Letterpress Goes 3D: Preparing a Born-Digital Image for 3D Printing for Letterpress

TinkerCAD is an intuitively designed and effective means of making a 3D print from a 2D image, and thus ideal for creating letterpress blocks. With that said, there is still a process of prepping an image to be 3D printed using Illustrator, and often Photoshop. If you are new to Photoshop, you will likely have a much easier time creating a 3D print of a digitally produced, purely black and white 2D image (say, a logo) than a very detailed historical image. Historical images require touching up that can take some time, especially for those not comfortable yet with Photoshop toolkits, and an often lengthier vector clean-up process. Factor that extra time in when creating historical replications. This guide will not address Photoshop cleanup, and instead will begin with Illustrator, with the assumption that you have a clean, black-and-white image.

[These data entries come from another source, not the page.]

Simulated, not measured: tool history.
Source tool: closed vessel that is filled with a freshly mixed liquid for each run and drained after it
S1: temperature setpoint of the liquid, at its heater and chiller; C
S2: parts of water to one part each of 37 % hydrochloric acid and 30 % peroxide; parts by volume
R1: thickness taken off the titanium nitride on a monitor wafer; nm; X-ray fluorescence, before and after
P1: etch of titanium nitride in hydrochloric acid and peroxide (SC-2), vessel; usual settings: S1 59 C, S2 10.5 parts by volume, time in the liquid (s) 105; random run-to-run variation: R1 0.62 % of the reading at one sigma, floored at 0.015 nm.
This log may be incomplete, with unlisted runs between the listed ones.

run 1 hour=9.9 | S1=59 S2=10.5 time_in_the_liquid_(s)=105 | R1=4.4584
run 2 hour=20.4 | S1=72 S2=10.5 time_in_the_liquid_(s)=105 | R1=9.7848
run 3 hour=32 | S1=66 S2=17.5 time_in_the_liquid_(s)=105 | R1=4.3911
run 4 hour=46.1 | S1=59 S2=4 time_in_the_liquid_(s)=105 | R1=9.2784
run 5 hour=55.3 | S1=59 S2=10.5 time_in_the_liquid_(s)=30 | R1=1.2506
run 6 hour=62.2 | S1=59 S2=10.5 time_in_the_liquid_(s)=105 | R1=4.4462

Regardless of whether the image you choose is digital or analog-born, make sure that it has clear, relatively thick lines that can be detected by Illustrator and TinkerCAD and of a fidelity that can be 3D printed. Hyper-detailed etchings with very thin lines WILL NOT 3D print properly.

Refer to the video below, and/or read through the following guide!

  1. Ensure your image is saved as a PNG or JPEG.
  2. Open your image in Illustrator. 
  3. Select View > Transparency Grid to enable transparency. This setting will ultimately allow you to be sure the proper elements of your image will be raised for printing.

4. Reflect your image so that it prints properly; the 3D model should have a flipped horizontal rendition of your image. Right click the Image, and select Transform > Reflect.

5. The default reflection is Vertical, 90 degrees, which is the setting you want. Click ok if it appears that your image has been flipped across the Y axis.

6. In order to create a 3D model of the image, it must be vectorized. A vector image is computationally processed so it can be resized to any size without losing detail or becoming blurry. To make the image into a vector, use the “trace” function in Illustrator.

7. With the image selected, navigate to Object > Image Trace > Make. 

8. This will create a basic trace. To tweak the tracing, go to the right column and click on the icon that looks like a menu window with two lines on it. A menu will open up. First, change the trace from “color” to “black and white,” even if your image is already black and white. 

9. After that, the area to pay attention to is the slider named “threshold.” Adjust this slider until the trace matches the original image, or perhaps more accurately, what a clean rendition of the original image would look like. Click on the “advanced” arrow and manipulate the other sliders to further impact the resulting image.

10. Finally, check the box that says “Ignore White” to turn the white space transparent. This will enable the 3D modeling software to properly detect the parts of the design that should be raised in the print.

11. When done, click “expand” in the right hand column. This will finalize the trace.

12. When you are done, save the image as an Illustrator file for later reference — tweaks are sometimes needed. 

13. Finally, save the image as an .SVG file which can be read by 3D modeling software. Make sure to select SVG 1.0 in the menu that pops up when you select save as SVG. DO NOT export as an .SVG, this will cause an error. Specifically save as an SVG so you can select the proper SVG 1.0 filetype.

14. You are ready to move on to TinkerCAD!

15. Go to TinkerCAD.com and create an account if you do not have one already, or sign in if you do.

16. Start by importing the SVG file you just made. Please note that the following images utilize a different image than those preceding, but the process is the same.

17. Resize the 3D model generated from the SVG file. Click on the 3D model and then on one of the boxes on its corners. Measurements will pop up, in mm. Change the measurements to the desired size (you can use google to easily translate between font size, inches, and millimeters). 

18. Once the model is the desired size, add a box into your workspace. 

19. Resize the box to be the same width and length as the 3D model of the image you imported using the same method as above.

20. Select “workplane” on the right hand toolbar. The workplane allows you to stack objects on top of one another. With the workplane cursor active, click on the top of the box you just resized so that you can stack the 3D model of the image onto the woodcut.

21. With the workplane in place, click on the 3D model of the image and press “D.” This will set the model’s height to slide neatly on top of the box with the workplane on it.

22. Move the 3D model of the image to be flush on top of the box. Zoom in to ensure that the edges of the two boxes are flush all the way around — it can be easy to miss slight misalignments if you do not zoom in!

23. With the two objects, the box and the model of the image, flush together, click and drag to create a selection area including both objects. With both objects selected, click “Group” on the upper toolbar. This will group the objects together.

24. Select your grouped objects so that you can see their height measurement. Adjust the height to be 23 or 23.3 mm — just under type high.

25. You’re finished! Rename your file in the upper left corner, and select export. Save the file as a .stl for printing. It can now be sent to your 3D print space for printing!